GithubHelp home page GithubHelp logo

software paper about pyjanitor HOT 24 OPEN

pyjanitor-devs avatar pyjanitor-devs commented on August 20, 2024
software paper

from pyjanitor.

Comments (24)

jcmkk3 avatar jcmkk3 commented on August 20, 2024 2

Not sure how comprehensive that you're trying to be with the "Comparison to other tools" section, but another couple of tidyverse influenced libraries for python are plydata (https://github.com/has2k1/plydata) and kadro (https://github.com/koaning/kadro). I think that both are some of the most interesting previous art in the python space.

Also, one not tied to the tidyverse, but also some similar objectives with a verb based method chaining approach to data preparation, pdpipe (https://github.com/shaypal5/pdpipe).

from pyjanitor.

zbarry avatar zbarry commented on August 20, 2024 1

I think the wishlist section code example you've given argues very clearly why pyjanitor is so game-changing.

from pyjanitor.

zbarry avatar zbarry commented on August 20, 2024 1

Provide note in architecture section that the chaining is not copying data on each call unless that would be the point of the method. That's an important point for people concerned about performance.

from pyjanitor.

ericmjl avatar ericmjl commented on August 20, 2024 1

Wasn't very clear what I meant, haha. Idk, when I was reading this in a meeting, I kind of snickered because for whatever reason, to me at the time, it read like "yeah, sure, these people chipped in, but these other guys are more important" which, while that may not be an incorrect statement, could possibly be said in a different way. Not sure if others would read it like that.

Got it. Yes, could use rephrasing. Feel free to PR a change.

from pyjanitor.

Zsailer avatar Zsailer commented on August 20, 2024 1

After thinking about it for a bit, I don't think you need to add anything more about pandas-flavor 👍
The current level of detail is appropriate for your readers. Anything more gets into the "weeds" of Pandas.

That said, I've add a TL;DR section to the pandas-flavor README that you could always reference if you'd like (no pressure from me 😃). It provides a simple explanation of how method registration works in the register_dataframe_method decorator.

from pyjanitor.

ericmjl avatar ericmjl commented on August 20, 2024 1

@Zsailer thanks for the feedback! I'm more than happy to include you on the paper regardless, because pandas-flavor was very enabling for pyjanitor to become a reality. Would you still like to be included? Please let me know!

from pyjanitor.

zbarry avatar zbarry commented on August 20, 2024

Thanks Eric; this is quite the honor.

from pyjanitor.

szuckerman avatar szuckerman commented on August 20, 2024

Great! I'd be glad to take a look.

from pyjanitor.

zbarry avatar zbarry commented on August 20, 2024

Tidy data manuscript citation to possibly use: https://www.jstatsoft.org/article/view/v059i10

from pyjanitor.

zbarry avatar zbarry commented on August 20, 2024

I'm just stream-of-consciousness'ing things here that I might add in myself later.

Cite the SO study

from pyjanitor.

zbarry avatar zbarry commented on August 20, 2024

More significant has been the contributions from data scientists seeking a cleaner API for cleaning data

The connotation here is probably not what is intended.

from pyjanitor.

zbarry avatar zbarry commented on August 20, 2024

Diagrams showing how a DataFrame is progressively mutated over a chain of methods might be interesting.

from pyjanitor.

ericmjl avatar ericmjl commented on August 20, 2024

I'm just stream-of-consciousness'ing things here that I might add in myself later.

Cite the SO study

Already done.

from pyjanitor.

ericmjl avatar ericmjl commented on August 20, 2024

More significant has been the contributions from data scientists seeking a cleaner API for cleaning data

The connotation here is probably not what is intended.

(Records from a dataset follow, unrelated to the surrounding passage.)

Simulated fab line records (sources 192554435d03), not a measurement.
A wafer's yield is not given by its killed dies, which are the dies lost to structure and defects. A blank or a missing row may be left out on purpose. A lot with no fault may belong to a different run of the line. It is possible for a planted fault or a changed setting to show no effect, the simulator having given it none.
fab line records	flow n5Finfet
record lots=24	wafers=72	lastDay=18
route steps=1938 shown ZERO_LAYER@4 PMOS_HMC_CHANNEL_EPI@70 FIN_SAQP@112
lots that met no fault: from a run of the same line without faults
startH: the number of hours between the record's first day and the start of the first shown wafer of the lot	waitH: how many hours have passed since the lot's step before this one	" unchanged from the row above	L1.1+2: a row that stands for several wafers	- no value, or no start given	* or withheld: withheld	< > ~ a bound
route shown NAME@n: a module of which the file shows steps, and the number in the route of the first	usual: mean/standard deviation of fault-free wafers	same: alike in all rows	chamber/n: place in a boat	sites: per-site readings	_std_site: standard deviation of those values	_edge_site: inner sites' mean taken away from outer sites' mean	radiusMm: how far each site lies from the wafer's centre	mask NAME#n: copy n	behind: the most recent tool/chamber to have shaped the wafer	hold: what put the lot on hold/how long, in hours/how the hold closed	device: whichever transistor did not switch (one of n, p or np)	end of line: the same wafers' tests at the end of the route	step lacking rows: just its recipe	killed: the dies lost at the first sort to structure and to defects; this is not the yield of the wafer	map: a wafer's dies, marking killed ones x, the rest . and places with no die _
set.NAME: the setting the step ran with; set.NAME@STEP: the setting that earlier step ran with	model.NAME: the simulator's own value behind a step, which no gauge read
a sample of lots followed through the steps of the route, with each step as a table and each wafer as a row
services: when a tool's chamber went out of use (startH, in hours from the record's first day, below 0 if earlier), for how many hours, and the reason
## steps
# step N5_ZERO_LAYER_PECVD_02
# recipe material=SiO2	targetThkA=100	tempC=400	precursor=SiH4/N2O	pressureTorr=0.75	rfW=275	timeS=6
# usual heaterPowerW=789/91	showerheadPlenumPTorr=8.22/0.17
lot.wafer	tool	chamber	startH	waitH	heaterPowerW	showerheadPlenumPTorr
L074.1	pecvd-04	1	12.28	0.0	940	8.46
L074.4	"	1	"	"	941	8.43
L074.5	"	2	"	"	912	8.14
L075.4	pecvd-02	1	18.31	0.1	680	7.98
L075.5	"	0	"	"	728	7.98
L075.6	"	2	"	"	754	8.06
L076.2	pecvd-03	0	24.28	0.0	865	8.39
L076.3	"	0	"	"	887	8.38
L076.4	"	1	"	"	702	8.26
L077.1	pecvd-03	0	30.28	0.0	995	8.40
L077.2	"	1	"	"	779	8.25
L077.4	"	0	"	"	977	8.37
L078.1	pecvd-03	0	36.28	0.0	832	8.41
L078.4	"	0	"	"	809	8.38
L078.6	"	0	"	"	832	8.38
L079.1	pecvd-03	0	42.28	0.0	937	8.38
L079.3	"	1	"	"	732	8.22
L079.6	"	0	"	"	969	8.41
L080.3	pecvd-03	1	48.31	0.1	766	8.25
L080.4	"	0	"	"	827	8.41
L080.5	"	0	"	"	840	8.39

Wait what? Not sure what you mean by that.

from pyjanitor.

ericmjl avatar ericmjl commented on August 20, 2024

Diagrams showing how a DataFrame is progressively mutated over a chain of methods might be interesting.

I think that belongs in the docs, which could be much better improved. There is already one example available, copied directly from the janitor repository.

from pyjanitor.

zbarry avatar zbarry commented on August 20, 2024

I think that belongs in the docs, which could be much better improved. There is already one example available, copied directly from the janitor repository.

I was thinking in more of an overview figure sense so people can get a clear visual indication of how you can easily track the chain and its effects on the DataFrame, though it's not super important. It's more for improving visual appeal of the paper than anything else.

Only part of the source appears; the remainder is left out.